CppRange-Based for Loop

Range-Based for Loop

C++11 introduced the range-based for loop, a simpler and safer syntax for iterating over every element of a container or array without manually tracking an index or an iterator. It reads almost like plain English: "for each element in this collection."
Basic Syntax

CPP
#include <iostream>
#include <vector>
using namespace std;

int main() {
    vector<int> numbers = {10, 20, 30, 40};

    for (int n : numbers) {
        cout << n << " ";
    }
    cout << endl;
    // Output: 10 20 30 40

    return 0;
}

Compare this to the traditional index-based loop it replaces:

CPP
// The old way - works, but more room for off-by-one mistakes
for (size_t i = 0; i < numbers.size(); i++) {
    cout << numbers[i] << " ";
}

The range-based version is shorter, cannot go out of bounds, and works identically across arrays, std::vector, std::string, std::map, and any other type that exposes begin()/end().

auto vs auto&: Copies vs References
By default, writing for (auto x : container) copies each element into x. For small types like int this is harmless, but for larger objects (a std::string, a custom class, a std::vector of vectors) that copy is wasted work on every single iteration.

CPP
vector<string> names = {"Alice", "Bob", "Charlotte"};

// Copies each string - wasteful for large strings, and mutations
// to 'name' do NOT affect the vector.
for (auto name : names) {
    name += "!";  // only modifies the local copy
}

// No copy - 'name' is a reference to the actual element.
// Mutations here DO affect the vector.
for (auto& name : names) {
    name += "!";
}
cout << names[0] << endl; // Output: Alice!
Warning
Using plain auto instead of auto& in a range-based for loop silently copies every element. For large or expensive-to-copy types, this can quietly make a loop far slower than it needs to be, and it also means changes inside the loop body never reach the original container.
const auto& for Read-Only Iteration
When you only need to read elements and never modify them, use const auto&. It avoids the copy of auto while also preventing accidental modification, which is the safest and most common form you'll see in idiomatic C++ code.

CPP
vector<string> names = {"Alice", "Bob", "Charlotte"};

for (const auto& name : names) {
    cout << name << " has " << name.size() << " characters" << endl;
    // name += "!";  // would not compile - name is const
}

Form

Copies element?

Can modify original?

Typical use

auto x

Yes

No

Small, cheap-to-copy types (int, char)

auto& x

No

Yes

Need to modify elements in place

const auto& x

No

No

Read-only access, especially to large objects

Iterating a C-Style Array

Range-based for also works directly on fixed-size C-style arrays, because the compiler knows their size at compile time.

CPP
#include <iostream>
using namespace std;

int main() {
    int scores[] = {85, 90, 78, 92};

    for (int score : scores) {
        cout << score << " ";
    }
    cout << endl;
    // Output: 85 90 78 92

    return 0;
}
Note
Range-based for does not work on a raw pointer to an array (it needs to know the size), so it cannot be used on arrays that have decayed into pointers, such as a function parameter declared as int arr[].
Key Points
  • Range-based for (C++11) iterates every element of a container or array without manual indexing.
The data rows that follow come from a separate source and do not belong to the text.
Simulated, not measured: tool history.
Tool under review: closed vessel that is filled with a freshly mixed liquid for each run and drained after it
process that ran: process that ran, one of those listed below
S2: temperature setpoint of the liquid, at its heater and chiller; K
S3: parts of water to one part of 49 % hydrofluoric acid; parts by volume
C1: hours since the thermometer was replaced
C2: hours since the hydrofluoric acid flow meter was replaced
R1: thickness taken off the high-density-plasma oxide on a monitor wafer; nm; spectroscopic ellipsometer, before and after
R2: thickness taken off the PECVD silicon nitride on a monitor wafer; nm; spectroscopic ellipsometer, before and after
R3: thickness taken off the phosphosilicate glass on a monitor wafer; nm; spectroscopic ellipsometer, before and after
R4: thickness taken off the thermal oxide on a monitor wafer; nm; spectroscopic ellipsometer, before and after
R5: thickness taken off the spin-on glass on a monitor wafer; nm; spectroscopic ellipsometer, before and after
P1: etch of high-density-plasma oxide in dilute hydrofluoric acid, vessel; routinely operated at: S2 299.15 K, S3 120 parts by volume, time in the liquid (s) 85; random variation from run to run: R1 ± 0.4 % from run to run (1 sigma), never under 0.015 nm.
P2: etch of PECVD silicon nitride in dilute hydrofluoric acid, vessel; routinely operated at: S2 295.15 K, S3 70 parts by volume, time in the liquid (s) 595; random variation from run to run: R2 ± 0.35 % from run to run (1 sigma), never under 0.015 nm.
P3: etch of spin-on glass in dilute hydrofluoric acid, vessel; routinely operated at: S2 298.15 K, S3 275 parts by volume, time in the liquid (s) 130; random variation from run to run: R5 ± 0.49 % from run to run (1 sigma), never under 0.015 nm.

  • Plain auto copies each element - use auto& to modify elements or avoid copies of large types.

  • const auto& is the idiomatic choice for read-only iteration over non-trivial element types.

  • Works on arrays, std::vector, std::string, std::map, and any type with begin()/end().

  • Cannot be used on a pointer that has decayed from an array - the size must be known.